Okay, here we go. We’ll either have you at “Ultimate Cheater Pulled Pork” or our book is headed straight for the library’s used book sale. We know that. You know that. So, let’s drop the chit chat and make some cheater barbecue.

In short, you drop a pork butt into the slow cooker, add dry rub and bottled smoke, close the cover, go away for a while, pull or chop the meat and pile it on a bun, add sauce, get out the pickles, open a beer. BOOM! That’s barbecue, baby. Can you feel it? That’s Ultimate Cheater Pulled Pork. Makes 12 to 14 servings.


One (5 to 6 pound) boneless Boston Butt pork roast or boneless country style ribs

1/4 cup Cheater Basic Dry Rub (or your own favorite, ours is just a blend of salt, pepper, paprika and a little garlic powder)

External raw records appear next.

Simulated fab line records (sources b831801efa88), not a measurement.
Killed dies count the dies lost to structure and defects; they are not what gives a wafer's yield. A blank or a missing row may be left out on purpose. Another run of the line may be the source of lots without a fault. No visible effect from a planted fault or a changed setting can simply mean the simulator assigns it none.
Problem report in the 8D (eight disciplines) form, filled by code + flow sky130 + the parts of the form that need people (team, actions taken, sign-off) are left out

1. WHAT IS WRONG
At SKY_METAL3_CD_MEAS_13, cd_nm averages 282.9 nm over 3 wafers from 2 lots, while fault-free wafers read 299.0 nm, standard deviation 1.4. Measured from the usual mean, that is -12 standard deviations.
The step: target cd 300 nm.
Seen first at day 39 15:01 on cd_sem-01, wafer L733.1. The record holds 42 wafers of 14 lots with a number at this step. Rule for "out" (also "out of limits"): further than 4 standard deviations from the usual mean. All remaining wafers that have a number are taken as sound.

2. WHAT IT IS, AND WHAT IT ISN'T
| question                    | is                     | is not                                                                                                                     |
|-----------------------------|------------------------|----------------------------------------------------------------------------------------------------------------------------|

1/2 cup bottled smoke (you can use less, if this scares you)

1. Cut up the pork shoulder into medium (2 to 3-inch) chunks, if you like, but you don’t have to (the country style ribs don’t need to be cut up).

2. Put the pieces in a large (at least 5 quarts) slow cooker. Sprinkle the meat with the rub, turning the pieces to coat evenly. Add the bottled smoke.

3. Cover and cook on high 5 to 6 hours or on low for 10 to 12 hours, until the meat is pull-apart tender and reaches an internal temperature of 190° F.

4. Remove the meat from the cooker to a rimmed platter or baking sheet with tongs and a slotted spoon. Allow the meat to cool enough to handle.

5. Pull the meat into strands. It should shred very easily.

6. Serve the barbecue piled on buns with barbecue sauce and slaw.

7. To serve the barbecue later, refrigerate the meat when it has cooled. Pour the meat juice into a separate container and refrigerate. Before reheating the juice, skim and discard the congealed fat layer on the top.

8. To re-warm the barbecue, place it in a saucepan moistened with some of the reserved juice. Gently heat the meat on medium low, stirring occasionally. Or, place it in a covered casserole with some of the reserved juice and heat in a 350° F oven for 20 to 30 minutes.

9. While the meat warms, combine the barbecue sauce and some of the additional reserved meat juice in a saucepan. Heat through and serve with the barbecue.